Table of Contents
Fetching ...

JoyVASA: Portrait and Animal Image Animation with Diffusion-Based Audio-Driven Facial Dynamics and Head Motion Generation

Xuyang Cao, Guoxin Wang, Sheng Shi, Jun Zhao, Yang Yao, Jintao Fei, Minyu Gao

TL;DR

JoyVASA presents a two-stage diffusion-based framework that decouples static 3D facial appearance from dynamic motion to enable longer, more coherent audio-driven animations and extendable animal-face rendering. A diffusion transformer generates identity-independent motion conditioned on audio, while a renderer fuses static appearance with the generated motion to produce high-quality outputs. The approach leverages a disentangled representation using LivePortrait-compatible components and trains on a multilingual, hybrid dataset, achieving competitive quality and broader applicability, including non-human faces. This work advances portrait animation by reducing reliance on motion references and enabling flexible cross-identity rendering, with practical implications for multilingual digital avatars and animal animation.

Abstract

Audio-driven portrait animation has made significant advances with diffusion-based models, improving video quality and lipsync accuracy. However, the increasing complexity of these models has led to inefficiencies in training and inference, as well as constraints on video length and inter-frame continuity. In this paper, we propose JoyVASA, a diffusion-based method for generating facial dynamics and head motion in audio-driven facial animation. Specifically, in the first stage, we introduce a decoupled facial representation framework that separates dynamic facial expressions from static 3D facial representations. This decoupling allows the system to generate longer videos by combining any static 3D facial representation with dynamic motion sequences. Then, in the second stage, a diffusion transformer is trained to generate motion sequences directly from audio cues, independent of character identity. Finally, a generator trained in the first stage uses the 3D facial representation and the generated motion sequences as inputs to render high-quality animations. With the decoupled facial representation and the identity-independent motion generation process, JoyVASA extends beyond human portraits to animate animal faces seamlessly. The model is trained on a hybrid dataset of private Chinese and public English data, enabling multilingual support. Experimental results validate the effectiveness of our approach. Future work will focus on improving real-time performance and refining expression control, further expanding the applications in portrait animation. The code is available at: https://github.com/jdh-algo/JoyVASA.

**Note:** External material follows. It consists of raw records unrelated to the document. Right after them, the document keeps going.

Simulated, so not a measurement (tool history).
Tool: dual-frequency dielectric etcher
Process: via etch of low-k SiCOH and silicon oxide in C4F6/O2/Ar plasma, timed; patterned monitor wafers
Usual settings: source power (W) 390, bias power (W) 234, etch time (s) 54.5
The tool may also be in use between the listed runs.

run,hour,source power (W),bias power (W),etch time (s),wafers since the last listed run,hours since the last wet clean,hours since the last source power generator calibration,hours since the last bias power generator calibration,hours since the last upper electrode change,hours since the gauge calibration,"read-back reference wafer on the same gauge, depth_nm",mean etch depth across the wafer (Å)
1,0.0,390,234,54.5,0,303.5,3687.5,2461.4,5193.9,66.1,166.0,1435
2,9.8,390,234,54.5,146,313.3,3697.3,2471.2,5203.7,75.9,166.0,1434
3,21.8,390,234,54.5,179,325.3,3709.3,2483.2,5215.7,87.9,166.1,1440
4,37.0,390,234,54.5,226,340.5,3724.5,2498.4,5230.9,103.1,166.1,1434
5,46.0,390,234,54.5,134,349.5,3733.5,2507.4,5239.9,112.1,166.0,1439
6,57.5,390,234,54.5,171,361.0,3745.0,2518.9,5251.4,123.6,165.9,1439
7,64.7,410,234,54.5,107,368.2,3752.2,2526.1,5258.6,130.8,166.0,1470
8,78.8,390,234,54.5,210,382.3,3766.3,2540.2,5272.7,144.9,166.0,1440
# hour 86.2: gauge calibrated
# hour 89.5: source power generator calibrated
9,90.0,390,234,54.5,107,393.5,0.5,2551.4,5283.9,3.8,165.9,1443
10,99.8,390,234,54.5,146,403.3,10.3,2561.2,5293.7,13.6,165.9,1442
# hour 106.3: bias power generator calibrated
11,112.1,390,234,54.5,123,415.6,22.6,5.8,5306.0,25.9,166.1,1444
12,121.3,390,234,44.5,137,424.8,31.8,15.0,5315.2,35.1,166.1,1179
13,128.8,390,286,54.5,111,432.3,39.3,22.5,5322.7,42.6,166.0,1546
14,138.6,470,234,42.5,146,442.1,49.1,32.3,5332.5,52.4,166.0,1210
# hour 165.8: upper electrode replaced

JoyVASA: Portrait and Animal Image Animation with Diffusion-Based Audio-Driven Facial Dynamics and Head Motion Generation

TL;DR

JoyVASA presents a two-stage diffusion-based framework that decouples static 3D facial appearance from dynamic motion to enable longer, more coherent audio-driven animations and extendable animal-face rendering. A diffusion transformer generates identity-independent motion conditioned on audio, while a renderer fuses static appearance with the generated motion to produce high-quality outputs. The approach leverages a disentangled representation using LivePortrait-compatible components and trains on a multilingual, hybrid dataset, achieving competitive quality and broader applicability, including non-human faces. This work advances portrait animation by reducing reliance on motion references and enabling flexible cross-identity rendering, with practical implications for multilingual digital avatars and animal animation.

Abstract

Audio-driven portrait animation has made significant advances with diffusion-based models, improving video quality and lipsync accuracy. However, the increasing complexity of these models has led to inefficiencies in training and inference, as well as constraints on video length and inter-frame continuity. In this paper, we propose JoyVASA, a diffusion-based method for generating facial dynamics and head motion in audio-driven facial animation. Specifically, in the first stage, we introduce a decoupled facial representation framework that separates dynamic facial expressions from static 3D facial representations. This decoupling allows the system to generate longer videos by combining any static 3D facial representation with dynamic motion sequences. Then, in the second stage, a diffusion transformer is trained to generate motion sequences directly from audio cues, independent of character identity. Finally, a generator trained in the first stage uses the 3D facial representation and the generated motion sequences as inputs to render high-quality animations. With the decoupled facial representation and the identity-independent motion generation process, JoyVASA extends beyond human portraits to animate animal faces seamlessly. The model is trained on a hybrid dataset of private Chinese and public English data, enabling multilingual support. Experimental results validate the effectiveness of our approach. Future work will focus on improving real-time performance and refining expression control, further expanding the applications in portrait animation. The code is available at: https://github.com/jdh-algo/JoyVASA.

Paper Structure

This paper contains 17 sections, 8 equations, 4 figures, 2 tables.

Figures (4)

  • Figure 1: Inference Pipeline of the proposed JoyVASA.
  • Figure 2: Training process of the audio-driven motion sequence generation. The audio feature and real motion sequences are first extracted with the frozen wav2vec2 baevski2020wav2vec and the frozen motion encoder in Liveportrait guo2024liveportrait. Then a diffusion transformer model is trained to sample the clean motion sequence from noise.
  • Figure 3: Visualization results of different methods on the celebV-HQ test dataset.
  • Figure 4: Visualization results of different portraits driven by the same audio input on the Openset dataset. Note that our proposed method is able to drive portraits of humans, animations, artworks, and animals at the same time.